Lastly, in the upcoming releases, we will port over "scheduler" functionality from Spring XD to Spring Cloud Data Flow.
Yes, Spring Cloud Data Flow does provide a scheduling option. To enable it, you need to add below arguments while starting the server:

scheduled task or windows service

My team is having a debate which is better: a windows service or scheduled tasks. We have a server dedicated to running jobs and currently they are all scheduled tasks. Some jobs take files, rename them and place them in other directories on the network. Other jobs extract data from SQL, modify it, and ship it elsewhere. Other jobs ftp files out. There is a lot of variety, but all in all, they are fairly straightforward.
I am partial to having each of these run as a windows service instead of a scheduled task because it is so much easier to monitor a windows service than a scheduled task. Some are diametrically opposed. In the end, none of us have that much experience to provide actual factual comparisons between the two methods. I am looking for some feedback on what other have experienced.
If it runs constantly - windows service.
If it needs to be run at various intervals - scheduled task.
Scheduled Task - When activity to be carried out on some fixed/predefined schedule. It take less memory and resources of OS. Not required installation. It can have UI (eg. Send reminder mail to defaulters)
Windows Service - When a continue monitoring is required. It makes OS busy by consuming more. Require install/uninstallation while changing version. No UI at all (eg. Process a mail as soon as it arrives)
Use them wisely
Sceduling jobs with the build in functionality is a perfectly valid use. You would have to recreate the full functionality in order to create a good service, and unless you want to react to speciffic events, I see no reason to move a nightly job into a service.
Its different when you want to process a file after it was posted in a folder, thats something I would create a service for, thats using the filesystem watcher to monitor a folder.

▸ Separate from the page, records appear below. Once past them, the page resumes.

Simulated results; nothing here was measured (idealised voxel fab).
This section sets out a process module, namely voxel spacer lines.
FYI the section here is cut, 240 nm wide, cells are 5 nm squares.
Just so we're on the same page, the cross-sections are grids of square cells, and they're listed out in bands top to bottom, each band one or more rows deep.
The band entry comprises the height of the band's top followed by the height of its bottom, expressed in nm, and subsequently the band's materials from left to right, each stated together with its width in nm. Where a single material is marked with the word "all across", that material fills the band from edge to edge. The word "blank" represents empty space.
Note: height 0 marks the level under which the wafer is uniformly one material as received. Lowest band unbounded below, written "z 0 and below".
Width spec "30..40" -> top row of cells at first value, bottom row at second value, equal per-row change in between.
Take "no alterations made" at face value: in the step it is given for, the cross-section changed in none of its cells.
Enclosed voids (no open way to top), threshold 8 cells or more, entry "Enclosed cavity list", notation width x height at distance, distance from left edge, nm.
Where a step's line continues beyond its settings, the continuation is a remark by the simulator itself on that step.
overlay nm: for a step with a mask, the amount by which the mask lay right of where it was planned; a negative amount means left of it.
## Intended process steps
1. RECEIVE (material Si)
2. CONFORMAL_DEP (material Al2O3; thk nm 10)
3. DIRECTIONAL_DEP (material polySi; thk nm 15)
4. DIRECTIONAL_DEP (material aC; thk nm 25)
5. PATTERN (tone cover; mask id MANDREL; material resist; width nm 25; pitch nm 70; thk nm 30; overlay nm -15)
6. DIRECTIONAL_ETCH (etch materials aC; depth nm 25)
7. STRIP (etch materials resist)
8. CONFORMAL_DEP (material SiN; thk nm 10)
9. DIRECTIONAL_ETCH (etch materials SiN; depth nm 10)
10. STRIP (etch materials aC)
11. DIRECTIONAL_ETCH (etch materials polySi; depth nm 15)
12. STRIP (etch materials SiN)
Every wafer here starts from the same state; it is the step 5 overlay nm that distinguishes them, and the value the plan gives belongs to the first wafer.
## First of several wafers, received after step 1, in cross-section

I think its reinventing the wheel
While there is nothing wrong with using the Task Scheduler, it is itself, a service. But we have the same requirements where I work and we have general purpose program that does several of these jobs. I interpreted your post to say that you would run individual services for each task, I would consider writing a single, database driven (service) program to do all your tasks, and that way, when you add a new one, it is simply a data entry chore, and not a whole new progam to write. If you practice change control, this difference is can be significant. If you have more than a few tasks the effort may be comperable. This approach will also allow you to craft a logging mechanism best suited to your operations.
This is a portion of our requirments document for our task program, to give you an idea of where to start:
This program needs to be database driven.
It needs to run as a windows service.
The program needs to be able to process "jobs" in the following manner:
Jobs need to be able to check for the existence of a source file, and take action based on the existence or not of the source file. (i.e proceed with processing, vs report that the file isn't there vs ignore it because it is not critical that the file isn't there.
Jobs need to be able to copy a file from a source to a target location or
Copy a file from source, to a staging location, perform "processing", and then copy either the original file or a result of the "processing" to the target location or
Copy a file from source, to a staging location, perform "processing", and the processing is the end result.
The sources and destination that jobs might copy to and from can be disparate: UNC, SFTP, FTP, etc.
The "processing", can be, encrypting/decrypting a file, parsing a data file for correct format, feeding the file to the mainframe via terminal emulation, etc., usually implemented by calling a command line passing parameters to an .exe
Jobs need to be able to clean up after themselves, as required. i.e. delete intermediate or original files, copy files to an archive location, etc.
The program needs to be able to determine the success and failure of each phase of a job and take appropriate action which would be logging, and possibly other notification, abort further processing on failure, etc.
Jobs need to be configured to activate at certain set times, or at certain intervals (optionally during certain set hours) i.e. every 15 mins from 9:00 - 5:00.
There needs to be a UI to add new jobs.
There needs to be a button to push to fire off a job as if a timer event had activated it.
The standard Display of the program should show an operator what is going on and whether the program is functioning properly.
All of this is predicated on the premise that it is a given that you write your own software. There are several enterprise task scheduler programs available on the market, as well. Buying off the shelf may be a better solution for you.